Setup Spark with Delta Lake

In [1]:
from pathlib import Path
from delta import configure_spark_with_delta_pip
from pyspark.sql import SparkSession

builder = SparkSession.builder \
    .appName("Bronze Layer Ingestion") \
    .config("spark.sql.extensions", "io.delta.sql.DeltaSparkSessionExtension") \
    .config("spark.sql.catalog.spark_catalog", "org.apache.spark.sql.delta.catalog.DeltaCatalog")

spark = configure_spark_with_delta_pip(builder).getOrCreate()

Define Input & Output Paths

In [2]:
# defining input path where basically are located the datasets and the output path where will be located the delta tables
input_path = Path("../data/raw_csvs")
output_base_path = Path("../delta/bronze")

Load & Save Each CSV as a Delta Table

In [None]:
# Loop through all CSV files and write each as a Delta table
csv_files = list(input_path.glob("*.csv"))
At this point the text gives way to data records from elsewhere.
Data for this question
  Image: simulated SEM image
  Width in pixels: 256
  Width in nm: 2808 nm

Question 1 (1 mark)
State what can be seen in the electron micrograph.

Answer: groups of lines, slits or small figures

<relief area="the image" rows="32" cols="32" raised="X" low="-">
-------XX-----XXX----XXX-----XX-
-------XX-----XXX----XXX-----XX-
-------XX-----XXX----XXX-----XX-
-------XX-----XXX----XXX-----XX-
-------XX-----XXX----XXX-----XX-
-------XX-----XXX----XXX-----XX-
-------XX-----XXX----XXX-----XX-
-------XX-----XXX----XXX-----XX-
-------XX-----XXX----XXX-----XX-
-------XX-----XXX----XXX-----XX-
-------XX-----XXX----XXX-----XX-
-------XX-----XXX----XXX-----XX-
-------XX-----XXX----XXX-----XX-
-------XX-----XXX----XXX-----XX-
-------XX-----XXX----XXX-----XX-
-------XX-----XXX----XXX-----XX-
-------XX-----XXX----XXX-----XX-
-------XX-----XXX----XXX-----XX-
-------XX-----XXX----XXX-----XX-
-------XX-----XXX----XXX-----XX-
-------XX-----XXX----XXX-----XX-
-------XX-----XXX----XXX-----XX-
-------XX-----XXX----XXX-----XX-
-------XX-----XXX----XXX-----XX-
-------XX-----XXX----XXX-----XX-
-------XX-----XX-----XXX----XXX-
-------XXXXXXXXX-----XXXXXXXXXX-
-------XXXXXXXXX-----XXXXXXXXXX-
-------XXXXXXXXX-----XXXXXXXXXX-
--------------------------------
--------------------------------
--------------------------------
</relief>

for csv_file in csv_files:
    table_name = csv_file.stem  # Use the file name without extension
    print(f"Ingesting {table_name}...")

    df = spark.read.option("header", "true").option(
        "inferSchema", "true").csv(str(csv_file))

# Save DataFrame as a Delta table
    df.write.format("delta").mode("overwrite").save(
        str(output_base_path / table_name))

print("✅ All files ingested into Delta tables.")

spark.stop()
print("Spark seassion closed!")

Ingesting olist_customers_dataset...
Ingesting olist_orders_dataset...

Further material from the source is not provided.